February 16, 2004 • Commentary

My great grandfather James Mason Reynolds was a lawyer, journalist and poet who wrote under the byline “Farmer Reynolds.” He and his brother George had worked the family farm in Plainfield Township, Mich., but switched to service jobs in the 1880s. George managed a railroad station. James practiced law and wrote for the Grand Rapids Eagle and others as a Greenbacker, Democrat and rum‐​guzzling Prohibitionist. Most of their neighbors, however, left farming in favor of jobs in factories making furniture, plaster and beer.

In 1890, farming still accounted for nearly 43 percent of all U.S. jobs. But farm jobs had dropped to 17 percent of employment by 1940 and to 1.7 percent by 1960. Today, farm employment seems so insignificant that we only bother to report nonfarm employment. Yet the fact that millions of farm jobs have been lost to modern farm machinery and chemicals certainly does not prove U.S. farming is disappearing or uncompetitive.

Production workers in manufacturing likewise accounted for 26 percent of U.S. nonfarm employment in 1952, 18 percent in 1972, 11 percent in 1992, and 8 percent in 2002. Yet the fact millions of manufacturing jobs have been lost to robots and computers certainly does not prove U.S. manufacturing is disappearing or uncompetitive.

Thus begins a tale of two cities. One city, of course, is Grand Rapids. The other is San Jose, Calif. Grand Rapids and San Jose are both midsized, employing more than half a million people but fewer than a million. And both have an unusually high percentage of jobs in manufacturing. Grand Rapids relies on manufacturing for more than 26 percent of all jobs — the largest of all metropolitan areas. San Jose relies on manufacturing for nearly 22 percent of all jobs.

The figures come from Phil Hopkins of Global Insight, who examined the percentage of jobs in manufacturing in large, midsized and smaller metropolitan areas. He also noted the percentage working in “high technology” and “information technology” (called IT or infotech for short). This is where the two cities make a fascinating contrast.

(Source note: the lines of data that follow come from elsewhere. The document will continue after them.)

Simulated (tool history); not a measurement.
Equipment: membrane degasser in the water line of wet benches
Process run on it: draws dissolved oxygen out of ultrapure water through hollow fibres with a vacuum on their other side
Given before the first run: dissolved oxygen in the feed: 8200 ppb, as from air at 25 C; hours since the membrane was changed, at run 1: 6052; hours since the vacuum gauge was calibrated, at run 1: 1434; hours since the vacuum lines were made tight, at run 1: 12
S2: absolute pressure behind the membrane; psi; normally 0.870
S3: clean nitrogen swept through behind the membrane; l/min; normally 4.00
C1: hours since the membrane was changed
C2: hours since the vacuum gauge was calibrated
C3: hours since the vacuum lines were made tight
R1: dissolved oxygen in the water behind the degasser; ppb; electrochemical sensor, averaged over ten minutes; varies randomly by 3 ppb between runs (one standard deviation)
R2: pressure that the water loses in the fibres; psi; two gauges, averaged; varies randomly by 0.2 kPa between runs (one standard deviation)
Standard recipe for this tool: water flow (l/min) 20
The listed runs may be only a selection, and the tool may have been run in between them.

Grand Rapids is still home to relatively traditional industries, including furniture. San Jose, the hub of Silicon Valley, is the unchallenged leader in jobs dependent on high tech in general and IT in particular. In 2002, infotech accounted for nearly 49 percent of all jobs in Silicon Valley, and “high technology” (which partly overlaps IT and manufacturing) accounted for about 25 percent.

The first lesson from these two cities is that jobs among manufacturers of high‐​tech products and related services are at least as vulnerable to cyclical downturns as traditional industries. The loss of jobs in San Jose in 2001 and 2002 was huge, second only to New York City — a much larger area that was uniquely wounded by terrorism. In 2001 and 2002, San Jose lost 120,700 jobs. Unemployment peaked at 8.8 percent in November 2002, falling to 7.1 percent last November.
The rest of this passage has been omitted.